Deadly Females

There’s a story in the news today that female hurricanes are deadlier than male hurricanes. Personally, I think they’re referring to female named hurricanes. I doubt that anyone has been able to verify the external genital characteristics, much less verify the presence or absence of Y chromosomes, in order to accurately determine the sex of these storms (or, for the purists, the gender of their names).

Long ago I read that when they first started naming hurricanes, they named them after politicians. After all, it was an ill wind that blew no one any good (as opposed to an oboe, which is an ill wind that no one blows good—sorry about that, I was a bassoonist). Getting back on track, it didn’t take long for the politicians, or more likely their staffs, given the intelligence of most politicians, to see what was happening and demand (under pain of loss of government funding) that this practice stop, immediately.

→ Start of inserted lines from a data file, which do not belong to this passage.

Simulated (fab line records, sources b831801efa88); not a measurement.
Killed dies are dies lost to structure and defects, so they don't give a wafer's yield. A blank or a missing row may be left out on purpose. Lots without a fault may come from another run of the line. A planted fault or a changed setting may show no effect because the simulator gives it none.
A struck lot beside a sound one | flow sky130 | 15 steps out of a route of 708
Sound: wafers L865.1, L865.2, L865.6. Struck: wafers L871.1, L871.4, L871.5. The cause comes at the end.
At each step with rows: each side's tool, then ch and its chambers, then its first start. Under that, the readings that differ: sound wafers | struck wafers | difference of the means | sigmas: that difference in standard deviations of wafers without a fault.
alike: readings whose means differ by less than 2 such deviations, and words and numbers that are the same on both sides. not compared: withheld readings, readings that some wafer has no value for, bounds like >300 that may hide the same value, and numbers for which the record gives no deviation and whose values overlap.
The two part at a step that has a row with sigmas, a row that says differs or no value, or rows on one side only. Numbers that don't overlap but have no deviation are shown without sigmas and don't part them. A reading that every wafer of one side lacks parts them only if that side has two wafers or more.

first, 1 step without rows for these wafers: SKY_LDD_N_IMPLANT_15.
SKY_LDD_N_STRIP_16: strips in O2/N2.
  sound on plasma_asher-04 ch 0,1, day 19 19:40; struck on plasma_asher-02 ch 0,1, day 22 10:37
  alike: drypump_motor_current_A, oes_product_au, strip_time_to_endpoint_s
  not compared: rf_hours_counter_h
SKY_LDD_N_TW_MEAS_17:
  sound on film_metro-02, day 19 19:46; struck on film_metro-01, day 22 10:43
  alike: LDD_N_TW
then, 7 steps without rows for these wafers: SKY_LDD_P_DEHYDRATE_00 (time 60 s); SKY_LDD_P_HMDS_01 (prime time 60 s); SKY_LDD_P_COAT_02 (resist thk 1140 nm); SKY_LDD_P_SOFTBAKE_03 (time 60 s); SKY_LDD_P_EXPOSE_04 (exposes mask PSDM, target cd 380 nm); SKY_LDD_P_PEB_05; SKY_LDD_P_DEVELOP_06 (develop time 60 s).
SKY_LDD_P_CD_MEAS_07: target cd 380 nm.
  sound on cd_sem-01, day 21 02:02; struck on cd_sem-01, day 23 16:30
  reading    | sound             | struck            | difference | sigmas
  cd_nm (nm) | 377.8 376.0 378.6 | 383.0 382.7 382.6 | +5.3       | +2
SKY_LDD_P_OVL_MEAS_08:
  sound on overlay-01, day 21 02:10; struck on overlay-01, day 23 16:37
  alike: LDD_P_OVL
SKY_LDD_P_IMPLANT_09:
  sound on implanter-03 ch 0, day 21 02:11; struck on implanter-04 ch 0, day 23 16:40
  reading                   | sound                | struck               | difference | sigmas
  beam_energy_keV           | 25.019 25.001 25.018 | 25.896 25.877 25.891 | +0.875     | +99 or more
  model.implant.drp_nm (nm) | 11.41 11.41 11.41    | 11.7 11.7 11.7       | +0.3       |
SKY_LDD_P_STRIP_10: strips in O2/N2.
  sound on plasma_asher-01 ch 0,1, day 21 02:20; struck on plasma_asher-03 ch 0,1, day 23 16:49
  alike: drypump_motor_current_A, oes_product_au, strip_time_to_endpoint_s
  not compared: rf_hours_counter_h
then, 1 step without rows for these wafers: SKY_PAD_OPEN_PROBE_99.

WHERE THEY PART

So, the weather people (I don’t know if we can truly call them meteorologists back then) knowing that as a government agency they needed funding, complied and sneakily began naming storms after the wives of politicians, which went unchallenged because wives couldn’t vote, and whenever they brought up a logical, legitimate complaint, they were summarily ignored by their husbands and everybody else. Hence, hurricanes, for many years, were assigned female names (not because, as the old joke goes, that they were hurricanes, not himicaines).

Today we choose from male names, female names, transgender names, not-really-sure names, and names that someone just makes up and tells everyone else, with a straight face, “No, really, that’s a name!” These are the same people who you will find cheating at Scrabble.

So, remember, when a devastating force of nature begins to destroy everything that you or your family have ever owned, the most important question to ask, is:

    Did we assign this storm with a politically correct name?

Let’s hope we have the courage to answer in the affirmative.